This chapter presents the Cisco Voice Interworking Service Module (VISM) set of features and the solutions provided by this voice card, including Voice Over AAL2, Voice over ATM, and Voice over IP (VoIP) networks. This chapter shows you how to add, configure, display, and verify voice connections. It describes VISM clocking, including clocking options and configuration procedures.
Multiprotocol Label Switching (MPLS) is introduced, with the steps required to set up MPLS on the RPM. The MPLS section does not provide detailed configuration information; it is intended only as a guide for planning for MPLS in your network.
The RPM, including memory locations and port numbering, is also described, and the Cisco IOS command-line interface is introduced. Commands for configuring the RPM and for setting up the RPM ATM switch interface are explained. This chapter also discusses permanent virtual circuits (PVCs) on the RPM, including commands for creating and displaying these PVCs.
VISM Overview
The first key topic discussed in this chapter is the Cisco Voice Interworking Service Module (VISM). The VISM consists of a front and back card set designed to operate on the Cisco MGX 8250/8850-PXM1 switches for Releases 1.5 and 2.0. For VISM services on MGX 8230 switches, you must use VISM Release 2.0 or 2.1. The VISM provides interfaces to an ATM packet network and to TDM (time-division multiplexing) T1/E1 lines.
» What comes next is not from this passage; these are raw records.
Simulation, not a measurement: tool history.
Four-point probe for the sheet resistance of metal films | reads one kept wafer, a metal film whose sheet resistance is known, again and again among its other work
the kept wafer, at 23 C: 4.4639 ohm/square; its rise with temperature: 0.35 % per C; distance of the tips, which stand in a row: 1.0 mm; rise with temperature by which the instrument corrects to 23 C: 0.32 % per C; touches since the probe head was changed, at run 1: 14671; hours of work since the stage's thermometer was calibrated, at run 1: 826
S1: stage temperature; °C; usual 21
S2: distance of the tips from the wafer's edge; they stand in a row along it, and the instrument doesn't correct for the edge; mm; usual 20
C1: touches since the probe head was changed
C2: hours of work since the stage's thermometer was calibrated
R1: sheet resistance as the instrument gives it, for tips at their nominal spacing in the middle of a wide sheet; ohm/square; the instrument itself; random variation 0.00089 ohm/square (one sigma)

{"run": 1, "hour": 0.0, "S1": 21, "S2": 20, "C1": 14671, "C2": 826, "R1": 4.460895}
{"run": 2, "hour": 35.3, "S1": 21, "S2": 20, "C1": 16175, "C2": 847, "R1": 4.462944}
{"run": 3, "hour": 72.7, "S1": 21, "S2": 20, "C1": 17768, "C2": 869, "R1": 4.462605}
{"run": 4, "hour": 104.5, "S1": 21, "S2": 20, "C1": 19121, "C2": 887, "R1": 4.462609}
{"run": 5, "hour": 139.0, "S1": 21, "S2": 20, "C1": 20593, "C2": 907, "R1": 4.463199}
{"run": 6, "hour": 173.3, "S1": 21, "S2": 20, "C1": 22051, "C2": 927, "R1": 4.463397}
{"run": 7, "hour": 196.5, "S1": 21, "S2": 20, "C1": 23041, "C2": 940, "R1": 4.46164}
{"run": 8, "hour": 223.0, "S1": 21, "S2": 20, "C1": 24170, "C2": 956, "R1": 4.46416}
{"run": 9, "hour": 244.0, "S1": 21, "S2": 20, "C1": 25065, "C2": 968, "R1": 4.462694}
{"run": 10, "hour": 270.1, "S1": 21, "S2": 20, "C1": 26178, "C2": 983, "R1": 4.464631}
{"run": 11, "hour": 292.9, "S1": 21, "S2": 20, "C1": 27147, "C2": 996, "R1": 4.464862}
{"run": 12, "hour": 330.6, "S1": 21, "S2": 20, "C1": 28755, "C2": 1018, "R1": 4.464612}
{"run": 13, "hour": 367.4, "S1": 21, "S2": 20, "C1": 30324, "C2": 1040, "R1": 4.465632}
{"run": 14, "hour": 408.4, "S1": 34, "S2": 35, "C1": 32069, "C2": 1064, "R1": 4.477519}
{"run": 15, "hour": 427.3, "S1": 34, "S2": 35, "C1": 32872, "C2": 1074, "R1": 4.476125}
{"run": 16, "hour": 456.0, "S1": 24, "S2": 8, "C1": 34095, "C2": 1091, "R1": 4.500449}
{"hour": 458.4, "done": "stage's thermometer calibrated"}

VISM Release 2.1 is a single-height Cisco MGX front card. As many as 24 cards can be installed in a Cisco MGX 8250 or Cisco MGX 8850 shelf, and as many as 8 cards can be installed in a Cisco MGX 8230 shelf. Each VISM supports either eight T1 lines or eight E1 lines. There are two hardware versions of the card—one for T1 lines and one for E1 lines. T1 and E1 lines cannot be mixed on a VISM card. (VISM is not supported on the Cisco MGX 8260 platform.)
A Cisco MGX 8850 Wide Area Edge Switch, when equipped with one or more VISM card sets, can transport digitized voice signals across a packet network. Thus, the VISM/MGX 8850 combination provides an interface or gateway between conventional voice TDM networks and networks based on packet-switching technology.
VISM employs the concept of operating modes, which permit it to be used in a variety of applications. Releases 1.5 and 2.0 have two operating modes—VoIP and AAL2 trunking. These modes support three major applications:
Switching—Using VoIP mode, this application provides the emulation of many of the functions of a tandem (Class 4) switch. In this application, VISM functions as voice gateway (also called a media gateway) to an IP network and performs call control in conjunction with a call agent. The call agent (also called a media gateway controller) initiates and controls the call control functions. VISM transmits the voice payload through a bearer circuit using VoIP and ATM AAL5 network protocols.
Multiservice Access with Call Control—This application also uses VoIP mode. In this application, the VISM/MGX 8850 combination is used to concentrate voice and user data services onto a single broadband circuit for transmission over the packet network, again using VoIP and ATM AAL5 techniques. As with the switching application, VISM can function with a call agent to perform call control. In this application, VISM can function as a front-end to a voice gateway.
AAL2 trunking—This application uses AAL2 trunking mode. In this application, a VISM/MGX 8850 combination is used to concentrate voice (and fax/modem) user services over a preprovisioned AAL2 trunk. VISM merely passes (tunnels) bearer and signaling data across a packet network. It plays no part in call setup and teardown.
VISM architecture provides the following benefits:
Technology flexibility that allows the incorporation of new or improved technology as it becomes available
Application flexibility such that it can be used in a range of situations, providing interoperability with a wide variety of equipment types
Modularity that allows equipment to be purchased and installed as it is needed in a step-by-step manner
Equipped with eight T1 or E1 ports, an array of Digital Signal Processors (DSPs), an HDLC (High-Level Data Link Control) framer, and a broadband interface to the packet network, VISM is ideally suited to processing high-density digital voice circuits providing compression, echo cancellation, dejittering, and packetization on-the-fly.